Correcting Scott Lively’s Conspiracy Theory

On the Bryan Fischer Show Tuesday, and then yesterday via Twitter, David Barton spoke favorably of Scott Lively’s article defending Barton, posted earlier this week. The chief aim of the article is to link my criticisms of Scott Lively’s book The Pink Swastika with our fact checking of claims made by David Barton about Thomas Jefferson in The Jefferson Lies.

The mention of Lively comes at about 5 minutes into the clip I posted on Monday. Then today, Barton tweeted the article to his followers. As regular readers of this blog know, Lively promotes criminalization of homosexuality and has done so in nations around the world. He most associated with the efforts in Uganda to maintain laws against homosexuality there.

In the summer of 2009, I looked into his book The Pink Swastika. Lively claims that the Holocaust was animated by gay Nazis. Although I trust my way around books of history, I also like to get advice from historians. For that reason, I asked then GCC colleague and historian J.D. Wyneken to look at the Pink Swastika and tell me what he thought about it.  Wyneken delivered a stunning blow to The Pink Swastika in a two-part post on my blog (read them here: one, two). You can read the rest of the series with my posts included here.

There are many problems with Lively’s current analysis. The most important is that he is wrong on his assumptions. Michael Coulter and I wrote Getting Jefferson Right because we believed it is important for Christians to discuss issues of church, state and liberty from a foundation of fact within proper context. We are both interested in the topic and wanted to do it.

Another problem which is what I want to correct now is Lively’s revision of recent history and the false picture he paints regarding my colleague and friend J. D. Wyneken. In his conspiracy theory piece, Lively says:

He [Throckmorton] even corralled a newly-arrived faculty member at Grove City to write a criticism of my book The Pink Swastika: Homosexuality in the Nazi Party. I called the man who wrote the critique, intending to challenge him to a debate. He told me that he had been very uncomfortable with Throckmorton’s request and didn’t intend to repeat the collaboration.

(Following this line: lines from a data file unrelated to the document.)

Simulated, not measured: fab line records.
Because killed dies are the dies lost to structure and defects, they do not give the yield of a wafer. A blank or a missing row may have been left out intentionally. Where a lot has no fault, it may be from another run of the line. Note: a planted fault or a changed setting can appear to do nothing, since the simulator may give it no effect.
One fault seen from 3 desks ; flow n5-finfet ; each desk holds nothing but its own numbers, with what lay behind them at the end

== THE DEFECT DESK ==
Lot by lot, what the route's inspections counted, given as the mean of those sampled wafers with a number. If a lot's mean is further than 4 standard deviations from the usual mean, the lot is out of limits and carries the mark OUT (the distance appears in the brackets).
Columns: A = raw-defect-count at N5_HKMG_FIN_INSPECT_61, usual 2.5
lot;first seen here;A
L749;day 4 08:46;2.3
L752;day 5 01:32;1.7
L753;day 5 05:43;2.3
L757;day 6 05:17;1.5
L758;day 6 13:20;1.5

Yesterday, I talked to J.D. Wyneken who disputed Lively’s account. Lively may have called but according to Wyneken, they never spoke on the phone. Lively emailed and, according to Wyneken, wanted to drive a wedge between us. Wyneken never said he was uncomfortable with my request to look at Lively’s book, but rather was glad to provide a reaction to it. Wyneken planned no additional posts since his interest in the matter was complete, not because he had second thoughts about what he said about The Pink Swastika. There was and is no problem with Wyneken. That was a figment of Lively’s imagination.

So now we have David Barton distributing an article which traffics in assumptions and false statements about me and my friends. Rather than paint me as a bogeyman, wouldn’t it be more respectable to just address the issues which have been raised by no fewer than 15 conservative Christian scholars?